In 2001 and 2009, Repsol was sanctioned by the Competition Defense Court and the National Competition Commission (now the CNMC), respectively, for fixing the retail prices of fuel within the framework of its contractual relations with numerous Spanish service stations.

Based on these sanctions, the owners of one of the service stations that had entered into exclusive supply contracts with Repsol brought legal action for the damages allegedly caused by those contracts. Specifically, the plaintiffs brought (i) an action for nullity of the contracts entered into with Repsol for having fixed the retail price of the fuels in question; and (ii) an action for damages.

Madrid Commercial Court No. 2, which was hearing the case, referred two questions to the Court of Justice of the European Union ("CJEU") for a preliminary ruling, which were recently resolved in its judgment dated April 20, 2023 (Case C-25/21).

The CJEU clarifies that the nullity action brought by the plaintiffs under article 101(2) TFEU does not fall within the material scope of Directive 2014/104 (the Damages Directive), in that it is limited exclusively to actions for damages brought for infringements of competition rules and does not extend to other types of actions, such as nullity actions.

Regarding the temporal applicability of the Damages Directive to the action for damages brought by the owners of the service station, the CJEU recalls that article 9 of the Damages Directive establishes an "irrebuttable" presumption regarding the existence of an infringement of competition law for the purposes of an action for damages.

However, following its criterion established in the judgment of June 22, 2022 (Volvo and DAF Trucks, C-267/20), the CJEU concludes that this article constitutes a substantive provision; therefore, it cannot be applied ratione temporis, since both sanctioning decisions became final before the deadline for transposing the directive expired.

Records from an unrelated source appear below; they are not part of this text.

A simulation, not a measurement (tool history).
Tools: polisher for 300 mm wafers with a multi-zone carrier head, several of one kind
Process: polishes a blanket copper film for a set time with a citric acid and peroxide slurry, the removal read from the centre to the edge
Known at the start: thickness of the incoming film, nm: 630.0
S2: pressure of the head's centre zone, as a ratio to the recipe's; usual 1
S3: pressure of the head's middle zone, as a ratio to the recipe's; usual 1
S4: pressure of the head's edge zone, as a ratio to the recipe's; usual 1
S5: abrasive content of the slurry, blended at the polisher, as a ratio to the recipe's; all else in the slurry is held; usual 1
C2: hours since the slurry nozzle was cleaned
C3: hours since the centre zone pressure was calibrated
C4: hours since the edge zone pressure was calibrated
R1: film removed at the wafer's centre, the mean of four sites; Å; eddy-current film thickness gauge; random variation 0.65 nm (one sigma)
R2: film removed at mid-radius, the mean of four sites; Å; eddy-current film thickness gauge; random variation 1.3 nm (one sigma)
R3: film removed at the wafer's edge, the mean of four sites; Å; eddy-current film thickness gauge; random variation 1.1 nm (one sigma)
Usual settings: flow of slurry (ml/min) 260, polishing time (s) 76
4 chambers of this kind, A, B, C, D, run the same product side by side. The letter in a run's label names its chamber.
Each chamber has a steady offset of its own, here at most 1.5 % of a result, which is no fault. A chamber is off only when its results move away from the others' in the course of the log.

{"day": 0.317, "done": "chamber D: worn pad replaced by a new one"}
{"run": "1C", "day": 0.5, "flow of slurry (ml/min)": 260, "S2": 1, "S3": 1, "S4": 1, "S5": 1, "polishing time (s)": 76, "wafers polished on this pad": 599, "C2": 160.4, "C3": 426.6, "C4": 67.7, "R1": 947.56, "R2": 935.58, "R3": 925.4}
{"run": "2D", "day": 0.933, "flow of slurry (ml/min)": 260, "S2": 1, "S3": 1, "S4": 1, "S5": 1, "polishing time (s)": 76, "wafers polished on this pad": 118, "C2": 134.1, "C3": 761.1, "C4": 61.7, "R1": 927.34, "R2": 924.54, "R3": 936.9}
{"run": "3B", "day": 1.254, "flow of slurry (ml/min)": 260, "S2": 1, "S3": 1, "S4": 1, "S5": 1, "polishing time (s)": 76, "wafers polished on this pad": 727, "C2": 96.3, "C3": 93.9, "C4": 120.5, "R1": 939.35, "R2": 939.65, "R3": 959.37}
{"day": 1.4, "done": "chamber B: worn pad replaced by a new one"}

Regardless of the above, in this context, where two final decisions made by national competition authorities concur, the CJEU has confirmed the opinion of Advocate General, Mr. Giovanni Pitruzzella, who considers that the principle of enforceability and the requirement to ensure the full effectiveness of article 101 TFEU should oblige the civil court to attribute a prima facie evidentiary value to such a finding. Otherwise, if a competition authority's final decisions were not recognized as having any effect, it would become excessively difficult to exercise the right to be compensated for infringements under article 101 TFEU, both in civil actions for damages and in actions seeking the nullity of those agreements or decisions expressly prohibited by that article.

Consequently, the CJEU has concluded that the existence of an infringement of competition law established in a final decision of a national competition authority "must be deemed to be proved by the plaintiff in the absence of proof to the contrary, thus shifting to the defendant the burden of proof established in article 2 of Regulation No. 1/2003, provided that the nature and the material, personal, temporal and territorial scope of the alleged infringements that are the object of the actions brought by the plaintiff correspond to those of the infringement established in that decision." The judgment adds that, if the coincidence is partial, the final decisions will be "an indication of the existence of the facts to which they refer" and, in the words of Mr. Giovanni Pitruzzella, they must be attributed the value of "prima facie evidence."

Similarly, in proceedings brought by a German railway company against German incumbent railway operator, DB Station & Service AG (Case C-721/20), the CJEU ruled that national courts "are required to take into account the decisions adopted by that body [the national regulatory body] as a factor of assessment," and to "give reasons for their decisions in light of the factual and legal assessments that those bodies made of the dispute before them."

Returning to the judgment handed down in the case against Repsol, in response to the second question referred for a preliminary ruling by Madrid Commercial Court No. 2, the Luxembourg-based court clarified that any declaration of nullity of this right will only affect the contractual provisions that are incompatible with article 101(1) TFEU. The agreement as a whole will only be declared void when the stipulations that are incompatible with the above provision cannot be separated from the rest of the agreement; the national court will have the power to assess these consequences under the rules of national law.

However, the CJEU concludes that a national court "cannot ignore" the final decisions of the national authorities, as recommended by Advocate General, Mr. Giovanni Pitruzzella.